Internet organisation and infrastructure
Best Current Practices
- RFC 1818 - IETF introduction of Best Current Practices
- IETF BCP index
- Wikipedia overview of IETF BCPs - IPv6, DNS, security, ...
- BCP038 Network Ingress Filtering: Defeating Denial of Service Attacks which employ IP Source Address Spoofing
- BCP046 Recommended Internet Service Provider Security Services and Procedures
- BCP188 Pervasive Monitoring Is an Attack
- BCP194 BGP Operations and Security
- BCP195 Recommendations for Secure Use of Transport Layer Security (TLS) and Datagram Transport Layer Security (DTLS)
- BCP199 DHCPv6-Shield: Protecting against Rogue DHCPv6 Servers
- BCP201 Guidelines for Cryptographic Algorithm Agility and Selecting Mandatory-to-Implement Algorithms (Also RFC7696)
URI, URN, URL
A Uniform Resource Identifier (URI) is a string of characters that unambiguously identifies a particular resource.
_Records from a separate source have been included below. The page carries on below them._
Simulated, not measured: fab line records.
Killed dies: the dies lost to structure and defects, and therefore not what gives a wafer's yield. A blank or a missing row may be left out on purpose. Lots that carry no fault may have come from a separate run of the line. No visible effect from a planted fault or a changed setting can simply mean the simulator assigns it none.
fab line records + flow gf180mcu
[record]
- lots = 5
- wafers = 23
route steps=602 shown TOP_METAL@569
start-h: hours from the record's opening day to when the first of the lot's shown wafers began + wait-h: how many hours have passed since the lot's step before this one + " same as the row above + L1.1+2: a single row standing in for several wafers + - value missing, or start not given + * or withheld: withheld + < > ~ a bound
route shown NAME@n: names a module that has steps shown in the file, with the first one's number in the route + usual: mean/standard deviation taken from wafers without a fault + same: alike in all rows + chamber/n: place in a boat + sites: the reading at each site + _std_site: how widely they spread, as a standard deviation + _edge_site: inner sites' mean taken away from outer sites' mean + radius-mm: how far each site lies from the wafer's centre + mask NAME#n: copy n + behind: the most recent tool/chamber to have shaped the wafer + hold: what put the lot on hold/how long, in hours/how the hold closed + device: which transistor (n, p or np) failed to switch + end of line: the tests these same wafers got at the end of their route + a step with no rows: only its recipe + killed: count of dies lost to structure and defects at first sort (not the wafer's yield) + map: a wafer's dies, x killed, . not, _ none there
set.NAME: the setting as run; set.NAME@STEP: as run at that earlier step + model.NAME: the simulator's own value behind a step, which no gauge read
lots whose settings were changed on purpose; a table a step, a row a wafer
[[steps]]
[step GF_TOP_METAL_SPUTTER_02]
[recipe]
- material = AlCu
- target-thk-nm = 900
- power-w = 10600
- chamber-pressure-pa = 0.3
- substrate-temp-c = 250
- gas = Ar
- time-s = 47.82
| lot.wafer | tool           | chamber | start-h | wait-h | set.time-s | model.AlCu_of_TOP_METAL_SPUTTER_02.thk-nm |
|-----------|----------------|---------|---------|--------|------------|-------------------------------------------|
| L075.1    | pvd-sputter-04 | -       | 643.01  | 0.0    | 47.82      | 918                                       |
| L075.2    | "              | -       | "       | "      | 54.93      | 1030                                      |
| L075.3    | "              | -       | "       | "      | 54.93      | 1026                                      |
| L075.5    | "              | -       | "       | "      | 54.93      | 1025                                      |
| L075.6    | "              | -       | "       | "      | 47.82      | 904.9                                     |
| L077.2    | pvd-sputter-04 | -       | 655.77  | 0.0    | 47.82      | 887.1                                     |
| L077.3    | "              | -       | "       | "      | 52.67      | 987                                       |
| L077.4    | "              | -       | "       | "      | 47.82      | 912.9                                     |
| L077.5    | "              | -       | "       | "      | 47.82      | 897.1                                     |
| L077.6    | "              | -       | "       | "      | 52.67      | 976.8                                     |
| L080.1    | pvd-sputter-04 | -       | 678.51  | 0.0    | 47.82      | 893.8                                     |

The URI itself only provides identification; access to the resource is neither guaranteed nor implied by the presence
of a URI. Instead, any operation associated with a URI reference is defined by the protocol element, data format attribute,
or natural language text in which it appears.
URI syntax was finalised in RFC 3986 (2005). The URI generic syntax consists of a hierarchical sequence of five components:
URI = scheme:[//authority]path[?query][#fragment]
where the authority component divides into three subcomponents:
authority = [userinfo@]host[:port]
URN and URL
A Uniform Resource Name (URN) is a URI that identifies a resource by name in a particular namespace.
A URN may be used to talk about a resource without implying its location or how to access it
For example, in the International Standard Book Number (ISBN) system, ISBN 0-486-27557-4 identifies a specific edition
of Shakespeare's play Romeo and Juliet. The URN for that edition would be urn:isbn:0-486-27557-4.
However, it gives no information as to where to find a copy of that book.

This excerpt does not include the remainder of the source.